The Blue Velvet Project
Blue Velvet, 47 seconds at a time by Nicholas Rombes
The Blue Velvet Project, #116
Second #5452, 90:52
In Camera Lucida: Reflections on Photography, Roland Barthes wrote about the studium (the cultural and political meanings of a photograph) and the punctum (the piercing of the photograph into the realm of personal meaning):
Now, confronting millions of photographs . . . I sense no blind field: everything which happens within the frame dies absolutely once this frame is passed beyond. When we define the Photograph as a motionless image, this does not mean only that the figures it represents do not move; it means they do not emerge, do not leave: they are anesthetized and fastened down, like butterflies. Yet once there is a punctum, a blind field is created . . .
The frame—dislodged from the flow of context in the film—becomes two things now: an interruption of 24 frames per second, and a stand alone unit of meaning. In the flow of Blue Velvet, this frame comes at the moment Jeffrey arrives at the Williams’s to share photographs and information about Frank with Detective Williams, who here is captured entering from frame right to answer the door. Within a few seconds, Jeffrey will enter from the left, and Sandy will come down the stairs.
And yet the image here exists on its own terms, independent of the film. In fact, liberated from the tyranny of narrative, the image opens itself to the possibilities of meaning that extend far beyond David Lynch’s (or Blue Velvet’s, in our post death of the author age) intentions. There are so many possibilities in the “fastened down” image, so many questions. All we need to know is that this is an image from a Lynch film, nothing more. Once we know that, the figures and objects in the frame become double-coded, imbued with a second meaning of terrifying significance. The man becomes The Man. The stairs become The Stairs. Even the plants become The Plants, specters in their own right.
It’s as if the “blind field” that Barthes writes about becomes—in a weird twist that could only happen in the movies—a blindness that liberates rather than limits. For in the frozen, detached film frame—blind to the film’s narrative—we can write our own story. This is the tragic possibility of our time. The ability to detour, to re-mix, to decontextualize and Make It New. The aporia of the digital.
In this new world, Detective Williams is forever nine stairwell balusters away from reaching the front door.

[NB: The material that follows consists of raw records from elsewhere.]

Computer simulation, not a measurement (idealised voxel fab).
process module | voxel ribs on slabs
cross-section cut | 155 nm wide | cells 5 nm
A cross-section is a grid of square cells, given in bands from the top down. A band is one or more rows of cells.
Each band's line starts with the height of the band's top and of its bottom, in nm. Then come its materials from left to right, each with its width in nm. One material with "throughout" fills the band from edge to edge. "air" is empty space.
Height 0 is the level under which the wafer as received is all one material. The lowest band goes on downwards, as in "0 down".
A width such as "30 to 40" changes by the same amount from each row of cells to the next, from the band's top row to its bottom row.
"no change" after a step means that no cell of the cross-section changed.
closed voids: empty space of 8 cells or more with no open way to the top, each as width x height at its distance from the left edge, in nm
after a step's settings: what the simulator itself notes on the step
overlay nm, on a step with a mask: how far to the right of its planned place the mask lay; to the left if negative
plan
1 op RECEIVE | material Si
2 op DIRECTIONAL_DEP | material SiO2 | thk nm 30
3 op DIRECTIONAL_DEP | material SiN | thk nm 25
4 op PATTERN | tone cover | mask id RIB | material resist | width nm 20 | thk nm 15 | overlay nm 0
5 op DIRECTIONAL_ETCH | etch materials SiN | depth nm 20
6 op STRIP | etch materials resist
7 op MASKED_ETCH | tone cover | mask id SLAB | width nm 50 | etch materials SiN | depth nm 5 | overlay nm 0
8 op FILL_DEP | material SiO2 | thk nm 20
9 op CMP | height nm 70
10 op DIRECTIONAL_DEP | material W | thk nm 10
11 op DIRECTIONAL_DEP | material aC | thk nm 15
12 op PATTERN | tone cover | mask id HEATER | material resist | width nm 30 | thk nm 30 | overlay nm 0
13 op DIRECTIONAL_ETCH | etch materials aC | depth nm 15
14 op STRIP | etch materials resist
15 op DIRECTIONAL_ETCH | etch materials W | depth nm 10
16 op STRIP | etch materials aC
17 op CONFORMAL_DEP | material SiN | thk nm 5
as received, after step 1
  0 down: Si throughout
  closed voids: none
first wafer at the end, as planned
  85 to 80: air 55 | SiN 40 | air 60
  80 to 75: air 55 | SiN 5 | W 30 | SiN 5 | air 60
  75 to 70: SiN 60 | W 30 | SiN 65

And the small black rectangle on the wall behind the volute is not, nor has ever been nor ever shall be, a simple light switch.
Over the period of one full year — three days per week — The Blue Velvet Project will seize a frame every 47 seconds of David Lynch’s classic to explore. These posts will run until second 7,200 in August 2012. For a complete archive of the project, click here. And here is the introduction to the project.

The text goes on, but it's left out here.